The retail space has turned into a warzone, with alliances being formed everywhere to stay powerful and relevant in the Amazon (AMZN) era. One of the closely-followed update from the sector this week was Macy’s (M) acquisition of New York-based concept store Story. The lone store under the Story brand will continue to operate from its current location in downtown Manhattan. The financial terms of the deal were not disclosed.

Along with the multi-thematic store, Macy’s has also added Story’s founder – CEO Rachel Shechtman to its fold to take up the role of brand experience officer. It is learned that under the Macy’s team, Story will get a new look altogether, and cater to a larger community at a national level in the long term.

Picture Courtesy: Mike Mozart

Though the acquisition of Story may seem insignificant for an established retailer like Macy’s, it could become a game-changing association if the latter brings Story’s unique concept to more stores. It is indeed a bold attempt to retain customers in the long run, because for many, shopping has become much more than getting what they want at the neighborhood department store.

Meanwhile, the widespread digital push and the changed retail scenario where customer experience is of prime importance could make it a challenging task for Macy’s.

What makes Story a perfect choice for Macy’s is its theme-based concept that is unique in the sector. The store keeps changing its theme every three months and replaces inventory with fresh items that fit the new theme, thereby offering customers a new experience on every visit. In other words, every time shoppers visit Story after a gap of three months, they will feel like entering the store for the first time. The idea is to instill an irresistible urge in customers to visit the store again.

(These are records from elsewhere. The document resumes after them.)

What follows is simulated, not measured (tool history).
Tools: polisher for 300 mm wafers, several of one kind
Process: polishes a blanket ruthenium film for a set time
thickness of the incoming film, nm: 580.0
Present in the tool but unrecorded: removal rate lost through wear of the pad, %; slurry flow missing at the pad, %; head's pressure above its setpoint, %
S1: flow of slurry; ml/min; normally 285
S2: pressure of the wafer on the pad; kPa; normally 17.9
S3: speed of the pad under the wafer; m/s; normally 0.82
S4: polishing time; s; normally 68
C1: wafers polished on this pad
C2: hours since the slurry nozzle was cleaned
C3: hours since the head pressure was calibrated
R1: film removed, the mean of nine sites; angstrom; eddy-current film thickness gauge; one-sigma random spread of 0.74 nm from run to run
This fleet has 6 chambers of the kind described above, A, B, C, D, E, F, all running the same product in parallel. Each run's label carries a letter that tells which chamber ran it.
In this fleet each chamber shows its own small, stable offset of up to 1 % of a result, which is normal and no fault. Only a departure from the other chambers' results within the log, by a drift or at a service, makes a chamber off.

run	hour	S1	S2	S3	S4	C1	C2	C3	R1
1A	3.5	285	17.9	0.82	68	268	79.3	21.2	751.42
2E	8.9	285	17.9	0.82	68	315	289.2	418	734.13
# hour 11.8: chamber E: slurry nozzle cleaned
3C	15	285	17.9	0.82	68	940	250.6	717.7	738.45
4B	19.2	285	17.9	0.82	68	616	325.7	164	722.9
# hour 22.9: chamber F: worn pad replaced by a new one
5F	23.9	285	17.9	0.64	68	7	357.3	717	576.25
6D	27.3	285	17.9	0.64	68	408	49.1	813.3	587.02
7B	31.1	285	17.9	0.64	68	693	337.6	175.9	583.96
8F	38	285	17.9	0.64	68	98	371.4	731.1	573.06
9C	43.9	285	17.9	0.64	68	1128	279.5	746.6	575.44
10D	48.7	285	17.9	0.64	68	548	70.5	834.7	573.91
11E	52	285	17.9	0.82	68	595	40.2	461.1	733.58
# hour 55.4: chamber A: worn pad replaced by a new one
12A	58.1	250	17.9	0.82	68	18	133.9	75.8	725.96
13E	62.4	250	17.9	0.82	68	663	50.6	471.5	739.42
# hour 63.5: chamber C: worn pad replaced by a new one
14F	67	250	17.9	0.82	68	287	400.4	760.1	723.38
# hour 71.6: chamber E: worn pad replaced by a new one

As per the agreement, Story’s founder and CEO Rachel Shechtman will take up the role of brand experience officer

Moreover, the store gets a new design every time it changes the theme, while maintaining its magazine-editorial concept. To Macy’s advantage, some of the leading brands and store operators have tie-ups with Story to have their select items included in its theme-based promotional activities. Interestingly, such partnerships are the primary source of revenue for Story.

The deal comes on the heel of Macy’s adding its successful Backstage units to more locations in the first quarter. As many as 80 new Backstage stores, which offer the company’s popular brands at heavily discounted rates, will be rolled out by the year-end.